This algorithm computes the OD retrievals at the CALIOP native horizontal resolution of 333m, called SODA
The following document describes from a high level point of view the synopsis and the theorical basis of the SODA 333m algorithm ( also known as CCSRM )
The error sources of SODA have been looked at carefully [Josset et al. GRL 2008, IEEE GRSL 2010]. However, as a new product, further evaluation is needed on a larger scale basis.
Efforts have been focused up to now on validating the 532 nm optical depth. Validation of the 1064 nm retrieval should be done soon.
SODA is a self calibrated product based on a monthly analysis of the ocean surface echo. Problems can be expected when there is a satellite maneuver or a CALIOP boresight alignements which correspond to signal variations important enough to impact the monthly calibration procedure. User should refer to the list of related actions on the NASA/LaRC website.
SODA was primarily designed to study aerosols, although it seems the domain of validity can be extended to ice and water clouds, the current version of SODA does not contain all what is needed for this kind of research. It has to be kept in mind that :
- SODA retrieves the effective attenuation of the laser light and the total column effective optical depth are then derived. For aerosols, it is shown to be close from the optical depth as measured by MODIS [Josset et al. GRL 2008, IEEE GRSL 2010]. For water and ice clouds, multiple scattering should be taken into account and this is not the case in the first version of SODA, which provides effective optical depths. For water and ice clouds, SODA optical depth will typically be lowered by a factor going up to several units [Hu et al. Optics letters 2006] with respect to the single scattering optical depth.

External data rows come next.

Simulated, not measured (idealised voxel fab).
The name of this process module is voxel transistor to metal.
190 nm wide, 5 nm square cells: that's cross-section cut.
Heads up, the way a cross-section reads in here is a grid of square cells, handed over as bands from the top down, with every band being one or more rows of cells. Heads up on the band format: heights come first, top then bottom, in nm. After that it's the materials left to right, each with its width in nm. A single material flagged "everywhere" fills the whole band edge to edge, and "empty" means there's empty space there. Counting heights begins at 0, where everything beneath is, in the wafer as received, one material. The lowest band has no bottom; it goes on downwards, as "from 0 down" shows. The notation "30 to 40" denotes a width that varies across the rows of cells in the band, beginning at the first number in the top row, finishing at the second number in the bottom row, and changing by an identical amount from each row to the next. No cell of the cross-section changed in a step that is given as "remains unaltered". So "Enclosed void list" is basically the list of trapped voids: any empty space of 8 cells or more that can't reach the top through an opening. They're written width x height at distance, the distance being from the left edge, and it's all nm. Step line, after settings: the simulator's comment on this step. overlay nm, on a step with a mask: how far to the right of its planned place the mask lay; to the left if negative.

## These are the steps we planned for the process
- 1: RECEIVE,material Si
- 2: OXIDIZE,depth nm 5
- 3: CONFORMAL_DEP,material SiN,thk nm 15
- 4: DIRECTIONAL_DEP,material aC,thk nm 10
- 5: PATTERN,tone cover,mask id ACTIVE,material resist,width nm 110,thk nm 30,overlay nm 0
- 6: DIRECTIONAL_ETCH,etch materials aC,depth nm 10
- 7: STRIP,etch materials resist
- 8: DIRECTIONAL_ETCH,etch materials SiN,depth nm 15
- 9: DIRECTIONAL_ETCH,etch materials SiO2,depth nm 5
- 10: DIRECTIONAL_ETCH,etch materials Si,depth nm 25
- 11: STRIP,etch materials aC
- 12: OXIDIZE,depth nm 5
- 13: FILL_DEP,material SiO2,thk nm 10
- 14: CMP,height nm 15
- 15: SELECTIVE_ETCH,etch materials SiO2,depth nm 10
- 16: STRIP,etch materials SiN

- Marine boundary layer aerosols will likely be present and included in all cloud optical depth retrievals.
- CloudSat beam is attenuated by liquid water clouds. Dense features are excluded in the current version of SODA but the interpretation of the optical thickness for a mixed aerosol/liquid water cloud feature is not straightforward. The expected attenuation (in dB) as a function of the liquid water path is approximatively linear and is reaching 6dB for LWPs of 0.8 kg/m2 (D. Josset, thèse UPMC, Paris, 2009).